Iraqi Christians fly to new life in France after escaping ISIS
Many of the refugees, traumatised by their experiences of the last three months, clearly could not imagine returning to Iraq
On a warm evening at Arbil International Airport in Iraqi Kurdistan some 150 mostly Christian refugees anxiously waited to flee their homeland aboard a French government plane.
The refugees, of all ages and from 25 different families, had one message as they prepared to fly to Paris to escape the threat of ISIS of Iraq and Syria (ISIS) militants: Christians and Muslims can no longer live together in Iraq.
Shakeep, a 46-year-old lawyer who worked at Mosul’s main law court, was taking his wife, mother, daughter and nephew to Tours in western France, where his uncle lives. One bag each was all they had left of their belongings.
“There is no future in Iraq. There can be no future between Muslims and Christians here. I leave my life. I’m between sadness and happiness. But with Daech, we can’t come back,” he said, using the Arabic acronym for ISIS.
The family left Mosul six weeks ago after being given an ultimatum to convert or be killed by the ISIS militants, who have seized large swathes of Iraq and Syria.
France has led European efforts to bring humanitarian aid to refugees. The government plane, an Airbus A310, delivered 10 more tonnes of blankets, tents, jerry cans and hygiene kits before transporting the refugees back to Paris.
“There are people sleeping outdoors at the moment, but the focus of this delivery is to prepare for the thousands who will still be here in the winter,” a French diplomat said. “It’s a veritable ethnic cleansing that we’ve witnessed here.”

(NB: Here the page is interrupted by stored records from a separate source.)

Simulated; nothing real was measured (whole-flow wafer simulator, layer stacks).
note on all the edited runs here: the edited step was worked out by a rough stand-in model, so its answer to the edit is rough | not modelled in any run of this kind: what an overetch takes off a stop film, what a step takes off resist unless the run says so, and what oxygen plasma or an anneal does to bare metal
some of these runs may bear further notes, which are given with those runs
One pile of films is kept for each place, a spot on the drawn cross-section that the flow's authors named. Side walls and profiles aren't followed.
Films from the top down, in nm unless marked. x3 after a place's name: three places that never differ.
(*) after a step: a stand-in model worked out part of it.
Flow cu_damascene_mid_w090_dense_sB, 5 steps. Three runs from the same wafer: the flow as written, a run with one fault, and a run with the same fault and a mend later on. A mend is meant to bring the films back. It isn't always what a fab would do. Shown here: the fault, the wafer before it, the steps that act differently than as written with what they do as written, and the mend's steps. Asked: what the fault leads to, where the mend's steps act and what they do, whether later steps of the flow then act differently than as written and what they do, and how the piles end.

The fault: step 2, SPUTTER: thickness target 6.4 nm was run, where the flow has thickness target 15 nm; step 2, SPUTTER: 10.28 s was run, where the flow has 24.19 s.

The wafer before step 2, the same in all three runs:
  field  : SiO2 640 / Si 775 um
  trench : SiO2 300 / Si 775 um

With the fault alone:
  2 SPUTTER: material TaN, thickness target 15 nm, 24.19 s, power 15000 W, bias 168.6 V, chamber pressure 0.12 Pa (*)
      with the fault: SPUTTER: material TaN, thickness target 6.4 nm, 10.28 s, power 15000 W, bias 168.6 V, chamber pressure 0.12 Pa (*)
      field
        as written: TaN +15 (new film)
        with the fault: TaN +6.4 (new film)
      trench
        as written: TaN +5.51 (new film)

French fighter jets on Friday launched strikes inside Iraq for the first time as part of an international coalition that will initially focus on pushing ISIS back from Iraq to its power base in Syria. It has also delivered weapons, mostly machine guns and ammunition, to Kurdish Peshmerga fighters.
Trust nobody
France, under pressure from public opinion to admit more Christians from the Middle East, has already taken in around 100 people since ISIS launched its military offensive in Iraq in June.
About 40 Christians arrived from northern Iraq at the end of August, based on strict criteria that they had family ties in France and sufficient resources to survive there. Another 60 have also come by their own means.
For most of the refugees, coming to France brings fear of the unknown. Few speak French and most have never before even taken a plane, let alone travelled to a Western country.
Michel, 56, an electrical engineer from the Christian town of Qaraqosh, held no hope of getting work in France at his age with no French. But he was heading with his two daughters, son and wife to the city of Lyon, where his wife’s brother lives.
“The situation there (in Qaraqosh) was impossible when Daech came,” he said. “They wanted Shariah. They wanted to impose their Islam and they want no Christians.
“We escaped to Arbil from Qaraqosh at the start of August. There were bombs and fighting between Daech and the Peshmerga. Daech took everything: food, televisions, refrigerator, everything. It’s difficult to stay here as a Christian.”
Iraq’s ancient Christian population has more than halved over the past decade or so, from about 1 million before the fall of Saddam Hussein in 2003 to barely 400,000 by July this year.
Sami, a 28-year old IT technician, is a Sunni Muslim but said he had to leave because his wife is Christian and such mixed marriages are no longer tolerated in Iraq.
“I see this as a chance to start a new life. We are in a Muslim country here and they will always say Christians can’t marry Muslims. My family doesn’t accept this,” he said.
“I was lucky to get on this plane,” Sami added, referring to the fact that unlike many waiting to board the government plane he had no ties to France. “I don’t think I will come back.”
The United Nations says there are now about 1.2 million displaced Iraqis, including 850,000 in the autonomous Kurdish region of northern Iraq where many live in dire conditions.
An estimated 200,000 Christians have fled their homes in the Nineveh region of northern Iraq since ISIS swept through their villages this summer, demanding they convert to Islam, pay taxes for being Christians or face death.
Ridding Iraq of ISIS
More than 10,000 Iraqi Christians have already applied for asylum, according to AEMO, a French association that helps minorities in the Middle East, since Paris said in July it would be ready to take hundreds if not thousands.
Among the passengers flying to Paris on Saturday were also a number of Yazidis. Followers of an ancient religion derived from Zoroastrianism, they fled their homeland in the Sinjar mountains as ISIS militants, who see them as devil worshippers, seized towns and carried out mass killings in August.
Welcoming the refugees personally at Charles de Gaulle airport on Saturday, French Foreign Minister Laurent Fabius said that taking too many refugees would hand a symbolic victory to ISIS, which has the ultimate objective of ridding the country of all those who oppose its austere version of Islam.
“We will do everything in our power to rid Iraq of the throat-slitters of Daech so that one day some of these people can go home when the situation is better,” he told Reuters as jubilant French Iraqis welcomed newly arrived family members.
“The militants have committed massacres in Iraq and Syria, but this is a threat for all the region and for us too. We are defending ourselves here. It is not just an act of generosity.”
Many of the refugees, traumatised by their experiences of the last three months, clearly could not envisage ever returning to a country so deeply split along ethnic and sectarian lines.
“France offers us a better life than Iraq for our health and safety. We hope to stay here,” said 28-year-old Jade.